We reach Ho-Chi-Minh city (previously know as Saigon) after a few hours sailing from Cambodia on the Mekong river. We stay some days in the Mekong delta and then arrive in the economic big city of South Vietnam.

The Mekong

From Cambodian border until Mekong Delta, we sail on the quiet river, which allows us to see the traditional life of Vietnamese farmers, working on growing wheat and rice in that wet region. Quite a long way to go however, but it is also the opportunity to see floating markets and taste typical food, fruits and vegetables sold by locals directly from their boats. Typical life! Biggest town there is Can-Tho and that’s where we spend the night before continuing our trip the day after.

Buzzing Ho-Chin-Minh city

The town is very lively (and noisy) as it is the paradise for scooters. We forecasted it but we must say we are astonished by the numbers of scooters in each street! So much traffic jams and a disturbing army of motorbikes everywhere bringing pollution and noise that you have to be prepared for!

The previous Saigon has changed dramatically these past few years. Indeed, unlike Hanoi who still has memories from its glorious past (notably the old quarter of the 36 streets, a few temples and museums…), here in  Ho-Chi-Minh city, it is like the government wants to erase any thing belonging to the history of the people, a poor and difficult one. Consumerism is now important, shopping malls everywhere and very congested traffic. A challenging mission will be to keep the city liveable in the next few years and we hope Vietnam will be able to do it!

After finding an hotel (at the last minute) in a tourist dynamic quarter (looks like a Airbnb), we can figure out the sleep doesn’t sleep at night time. Some bars are open very late, possible to have dinner whenever you want, very similar to Khao San Road in Bangkok. No doubt, we left the quite waters of the Mekong river for one of the most dynamic cities in the world, economic capital of a country with a speedy economic growth.

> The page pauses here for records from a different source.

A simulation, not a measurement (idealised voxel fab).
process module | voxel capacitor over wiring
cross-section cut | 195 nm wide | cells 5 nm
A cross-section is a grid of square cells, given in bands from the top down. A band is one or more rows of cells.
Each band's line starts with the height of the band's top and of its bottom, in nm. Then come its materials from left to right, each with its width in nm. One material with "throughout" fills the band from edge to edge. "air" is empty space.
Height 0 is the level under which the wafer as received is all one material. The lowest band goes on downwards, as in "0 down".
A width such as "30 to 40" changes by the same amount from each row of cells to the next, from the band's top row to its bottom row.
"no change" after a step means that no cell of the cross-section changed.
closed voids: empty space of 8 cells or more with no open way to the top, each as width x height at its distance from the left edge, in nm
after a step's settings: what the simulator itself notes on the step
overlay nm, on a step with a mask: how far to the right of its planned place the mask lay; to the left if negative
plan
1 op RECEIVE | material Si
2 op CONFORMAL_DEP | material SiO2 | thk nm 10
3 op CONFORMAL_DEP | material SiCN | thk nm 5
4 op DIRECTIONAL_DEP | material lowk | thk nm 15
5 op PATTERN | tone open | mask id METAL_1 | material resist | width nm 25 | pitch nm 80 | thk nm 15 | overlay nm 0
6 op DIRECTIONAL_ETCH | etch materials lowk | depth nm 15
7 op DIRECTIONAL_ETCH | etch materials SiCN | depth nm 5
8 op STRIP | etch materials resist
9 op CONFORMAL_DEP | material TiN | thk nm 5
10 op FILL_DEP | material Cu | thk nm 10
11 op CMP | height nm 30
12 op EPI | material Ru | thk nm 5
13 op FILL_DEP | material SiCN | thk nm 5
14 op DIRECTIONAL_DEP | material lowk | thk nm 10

The day after, we go to the War Museum. This one is one of the most famous and recognizable in town as it gathers photos, videos and old tanks and planes from the Vietnam war with the USA. The huge museum is obviously a big propaganda against USA and favorable to Vietnam, however we have to underline the educational purpose of the museum highlighting all the horrible events that happened during this dark period, with chemical weapons, bombs and the deadly consequences on the local population. Old planes and tanks are very well conserved and the testimonies you can see at the walls are frightening.

Countryside around Ho-Chi-Minh city

We benefit from some days off before heading off to Hanoi in order to explore the surroundings. Notably a very nice day trip to Cu-Chi tunnels, very informative despite the fact we usually don’t like organized tours as we love to be independent. Similar to the War Museum, Cu-Chi tunnels tell more about the way Vietcongs were living during the war against the USA. They dig hundred of kilometres of tunnels to create a real underground network to better resist to bombs and other US military powers. Nowadays tourists can still visit some of them where you have to do lot of efforts, and bend on your knees to slowly move in these very small tunnels. It is easy to realize how extreme and difficult the conditions and ya of living were for the locals for years and years. This resisting spirit still seem to be present in Vietnamese minds again today and they are very proud of this past and their ability of never give up, whatever the problems are. Today, with the neighbour China becoming bigger and bigger and with claims on territorial waters, this spirit may be useful in a near future…

We continue our trip further North! We didn’t go to central Vietnam, around Hoi-An and Hue due to lack of time, but we chose to go directly to the capital, Hanoi.